5. The defendant next draws our attention to Basanta Kumar Roy v. Secretary of State 6 Ind Cas. 792 : 14 C.W.N. 872. That was a suit for possession of land with mesne profits. The value of the land as stated in the plaint was Rs. 6,156. In the application for leave to appeal to the Privy Council mesne profits and interest down to the date of the High Court decree were estimated at Rs. 5,607. It was admitted that the value of the matter in dispute on appeal was over Rs. 10,000, but it was contended that the value of the subject-matter in the Court of first instance was less. Jenkins, C.J., in holding that mesne profits and interest thereon could be taken into account in estimating the value of the subject-matter of the suit made the following observations:

Seeing that under the Code of Civil Procedure of 1882, the Court could provide in the decree for the payment of mesne profits in respect of the property from the institution of the suit until the delivery of possession or until the expiration of three years from the date of the decree with interest, such mesne profits and interest can, I think, be legitimately regarded as part of the subject-matter of the suit.

6. The applicability of the second part of Section 596 of the Civil Procedure Code was not considered.

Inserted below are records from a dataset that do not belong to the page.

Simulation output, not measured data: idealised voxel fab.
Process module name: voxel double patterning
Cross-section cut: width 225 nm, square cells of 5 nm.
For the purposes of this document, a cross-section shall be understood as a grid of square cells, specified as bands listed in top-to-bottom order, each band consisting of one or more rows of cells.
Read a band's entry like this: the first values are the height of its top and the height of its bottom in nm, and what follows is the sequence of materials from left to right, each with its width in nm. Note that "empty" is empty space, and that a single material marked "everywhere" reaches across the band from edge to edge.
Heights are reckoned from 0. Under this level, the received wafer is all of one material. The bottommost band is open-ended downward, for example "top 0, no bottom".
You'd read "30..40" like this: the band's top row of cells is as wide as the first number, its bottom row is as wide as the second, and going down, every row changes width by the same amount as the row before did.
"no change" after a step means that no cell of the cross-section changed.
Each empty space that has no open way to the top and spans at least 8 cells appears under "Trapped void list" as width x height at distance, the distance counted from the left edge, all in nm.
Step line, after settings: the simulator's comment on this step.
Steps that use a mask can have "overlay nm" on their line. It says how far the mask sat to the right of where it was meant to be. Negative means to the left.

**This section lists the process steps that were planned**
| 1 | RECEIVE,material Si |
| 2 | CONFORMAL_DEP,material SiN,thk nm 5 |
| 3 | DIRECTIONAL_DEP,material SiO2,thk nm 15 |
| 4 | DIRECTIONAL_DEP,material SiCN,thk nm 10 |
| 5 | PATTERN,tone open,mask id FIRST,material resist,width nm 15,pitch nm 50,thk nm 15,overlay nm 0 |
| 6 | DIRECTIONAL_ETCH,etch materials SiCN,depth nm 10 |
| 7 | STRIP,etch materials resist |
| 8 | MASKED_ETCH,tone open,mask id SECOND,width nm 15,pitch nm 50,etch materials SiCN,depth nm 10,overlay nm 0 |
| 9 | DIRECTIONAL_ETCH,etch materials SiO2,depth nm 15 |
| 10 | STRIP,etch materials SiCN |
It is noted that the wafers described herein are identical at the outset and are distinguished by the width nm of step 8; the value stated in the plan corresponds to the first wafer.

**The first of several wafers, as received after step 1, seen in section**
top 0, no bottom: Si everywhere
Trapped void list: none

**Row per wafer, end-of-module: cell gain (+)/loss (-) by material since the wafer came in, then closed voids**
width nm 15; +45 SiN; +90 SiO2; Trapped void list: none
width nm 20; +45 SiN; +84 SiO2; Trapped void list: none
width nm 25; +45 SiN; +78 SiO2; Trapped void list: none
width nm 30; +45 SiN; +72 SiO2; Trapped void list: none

7. On the other hand, the plaintiff relies on Subramania Aiyar v. Sellammal 31 Ind. Cas. 296 : 39 M. 843 : 2 L.W. 1057 : 18 M.L.T. 450 : (1915) M.W.N. 941 : 30 M.L.J. 317. There the value of the land was under Rs. 10,000 but by the addition of mesne profits the value of the matter in dispute at the time of the application for leave to appeal to His Majesty in Council exceeded Rs. 10,000. The Court held that mesne profits could not be added for the purpose of calculating the value of the subject-matter of the suit. The Court also observed that the second part of Section 110 of the Civil Procedure Code did not apply and that the decree for mesne profits could not be said to involve directly or indirectly some claim or question to or respecting property of value exceeding Rs. 10,000.

8. There is, therefore, a clear conflict between the views of the High Courts of Calcutta and Madras, but in my opinion it is unnecessary for the disposal of the application now before us to decide which of these views is correct.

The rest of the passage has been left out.